King was scared. In the new book, At Canaan’s Edge: America in the King Years 1965-68, Taylor Branch writes about how King was tired and struggling with depression in the last months of his life. I believe King understood how little time there was, not just for him but for us all.
Privilege makes it easy to hide, but soon there will be no hiding from the need to act. To turn from this knowledge of the world and its demands on those of us with privilege is to turn from the values of justice and equality that we claim to hold. Worse than that, it is to turn away from our own humanity. And if the call to justice, the yearning for our own humanity isn’t motivation enough, realize this: Soon, to hide will be to resign ourselves to that hell on earth that we are creating.

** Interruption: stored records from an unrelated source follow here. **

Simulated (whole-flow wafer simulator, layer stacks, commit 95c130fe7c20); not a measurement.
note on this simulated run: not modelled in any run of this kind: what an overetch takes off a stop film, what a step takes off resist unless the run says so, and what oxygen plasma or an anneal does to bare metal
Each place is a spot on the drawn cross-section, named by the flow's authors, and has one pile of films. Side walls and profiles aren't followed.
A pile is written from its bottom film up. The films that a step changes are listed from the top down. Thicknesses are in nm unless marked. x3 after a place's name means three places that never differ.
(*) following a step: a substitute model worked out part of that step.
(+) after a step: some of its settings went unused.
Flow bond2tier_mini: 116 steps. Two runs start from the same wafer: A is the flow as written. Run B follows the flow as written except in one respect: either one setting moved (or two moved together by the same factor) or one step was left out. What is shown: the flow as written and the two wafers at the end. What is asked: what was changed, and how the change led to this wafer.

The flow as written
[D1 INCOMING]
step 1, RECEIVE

To act is to have faith, in ourselves and in the possibility that there is time. If King were alive today, we can be sure he would ask that of us. And we can look to King’s words on that April night in“If we do not act we shall surely be dragged down the long, dark and shameful corridors of time reserved for those who possess power without compassion, might without morality, and strength without sight.
If we act, there is no guarantee that we can make right all that has been torn asunder. We cannot wait for certainty, but must act out of love, with hope. It is through our action that we learn to love and feel hope. That action is the way we make love real in the world and find hope in our hearts.
Act. Now. Before the only path before us is that long, dark, shameful corridor, which ends at a door we should all pray is never opened.
-------------------------Robert Jensen is a journalism professor at the
University of Texas at Austin, board member of the Third Coast Activist
Resource Center (http://thirdcoastactivist.org),
and the author of The Heart of
Whiteness: Confronting Race, Racism and White Privilege
and Citizens of the Empire: The
Struggle to Claim Our
Humanity. He can be reached at rjensen@uts.cc.utexas.edu.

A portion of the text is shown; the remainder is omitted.